This chapter considers the requirements that exist for training and test sets and introduces the concepts such as the ground truth, bias, and variance.
These are all very important to understand. A model is not created once. A lot of though must go into the preparation of the data, the creation of the model, inclusive of the setting of the hyperparameters, evaluating the model, and iteratively restarting the process again and again.
The preceding chapter showed how to divide a dataset into a training and test set. Supervised machine learning requires the presence of labeled data, i.e. a target (outcome) variable. A dataset for which the target variable exists, is an absolute requirement for testing the accuracy (an other performance indicators) of a trained deep neural network. Such a dataset is known as a test set.
A test set must contain data that was not available to the model during training. It must also be representative of both the original dataset (if it was taken from the original) and it must be representative of real-world data. The test set furthermore requires the same set of feature variables as the set that was used during training.
The situation arises where data is being actively collected while a model is being built, compiled, and used for training. Under such circumstances, it might be wise to use the whole current dataset as the training set and use newly collected data as a test set. This test set still has the same requirements as mentioned before, though.
The size of the test set is of great importance, especially if it is split from the original dataset. It needs to be large enough to be representative, but not so large as to take away vital data used in training. With very small datasets, the norm used to be a \(70\)% : \(30\)% split. As datasets have become increasingly large, this is no longer the case. In the preceding chapter, only \(10\)% of the data was extracted as a test set, yet is still comprised about \(5000\) samples. With datasets approaching, and even far exceeding, a million samples, a \(0.5\)% or \(1\)% sub-dataset might be adequate for the test set.
Another requirement that must be considered is the distribution of the training and test sets. This is of special concern when the datasets are not collected at the same time or in the same way. Examples might include image recognition using convolutional deep neural networks. It might be that the training images are special, selected, high-resolution images, where the test set might be more indicative of real-world scenarios. Such a training set, even when well designed, can never generalize to real-world data.
Distribution also refers to the actual proportions of the elements in the target variable sample space. When one of these elements occur very infrequently class imbalance occurs (a class here refers to one of the elements in the target variable sample space). It is important that the training and test sets have an equal mismatch. When the mismatch is so severe, i.e. \(0.95:0.05\), simply guessing the majority class will be \(95\)% accurate. A deep neural network might not even be required in these cases! Data augmentation by simulating minority class might help solve this problem. Data augmentation will be discussed in a following chapter.
All of the above also apply to the validation set*, should it be created in the network (which always a good idea).

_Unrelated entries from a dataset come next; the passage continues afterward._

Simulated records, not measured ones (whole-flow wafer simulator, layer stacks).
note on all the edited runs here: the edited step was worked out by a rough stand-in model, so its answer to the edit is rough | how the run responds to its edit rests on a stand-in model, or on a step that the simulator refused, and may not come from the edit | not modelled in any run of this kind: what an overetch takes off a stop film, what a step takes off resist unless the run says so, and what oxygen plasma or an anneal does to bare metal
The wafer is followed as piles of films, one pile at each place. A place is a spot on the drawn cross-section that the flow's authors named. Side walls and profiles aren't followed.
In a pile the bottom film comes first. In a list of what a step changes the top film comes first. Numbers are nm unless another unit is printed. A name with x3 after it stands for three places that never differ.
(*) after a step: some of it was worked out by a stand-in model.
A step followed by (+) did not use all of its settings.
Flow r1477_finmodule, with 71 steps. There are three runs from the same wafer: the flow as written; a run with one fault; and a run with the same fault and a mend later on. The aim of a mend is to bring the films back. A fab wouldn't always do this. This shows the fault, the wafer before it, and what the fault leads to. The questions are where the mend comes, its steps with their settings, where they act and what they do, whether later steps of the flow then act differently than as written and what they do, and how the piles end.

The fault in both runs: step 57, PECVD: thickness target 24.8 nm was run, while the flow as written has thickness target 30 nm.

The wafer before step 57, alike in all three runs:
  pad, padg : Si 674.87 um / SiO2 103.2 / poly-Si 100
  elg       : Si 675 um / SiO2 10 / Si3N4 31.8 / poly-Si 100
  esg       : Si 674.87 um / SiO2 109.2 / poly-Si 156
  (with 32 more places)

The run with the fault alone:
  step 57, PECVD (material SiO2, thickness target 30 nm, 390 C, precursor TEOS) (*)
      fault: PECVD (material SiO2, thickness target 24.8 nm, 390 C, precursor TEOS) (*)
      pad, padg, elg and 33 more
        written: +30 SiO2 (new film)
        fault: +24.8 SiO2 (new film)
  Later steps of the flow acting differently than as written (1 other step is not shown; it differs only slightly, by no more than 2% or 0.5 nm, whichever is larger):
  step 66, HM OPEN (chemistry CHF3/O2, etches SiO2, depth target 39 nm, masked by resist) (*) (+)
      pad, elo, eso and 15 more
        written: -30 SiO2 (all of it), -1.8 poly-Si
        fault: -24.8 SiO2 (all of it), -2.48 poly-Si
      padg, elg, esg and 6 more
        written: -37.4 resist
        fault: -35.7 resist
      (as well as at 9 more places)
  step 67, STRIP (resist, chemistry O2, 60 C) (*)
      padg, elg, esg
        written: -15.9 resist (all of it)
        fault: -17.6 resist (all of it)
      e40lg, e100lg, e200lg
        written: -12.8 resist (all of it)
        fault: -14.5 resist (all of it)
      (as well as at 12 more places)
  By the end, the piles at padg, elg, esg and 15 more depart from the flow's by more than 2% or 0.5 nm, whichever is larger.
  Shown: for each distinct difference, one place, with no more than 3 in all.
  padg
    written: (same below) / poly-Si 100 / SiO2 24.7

A test set is not absolutely required. In some cases data scientist rely solely on the validation set during the model training to indicate problems with the deep neural network, which in turn informs changes for improvement. Remember that key performance indicators such as loss and accuracy are produced for the validation set. This is similar to the loss and accuracy for the test set used in the preceding chapter.
* Some texts refer to the validation set as the development set or the hold-out set. Data scientist that only make use of a training and validation set, may refer to the development set as a test set.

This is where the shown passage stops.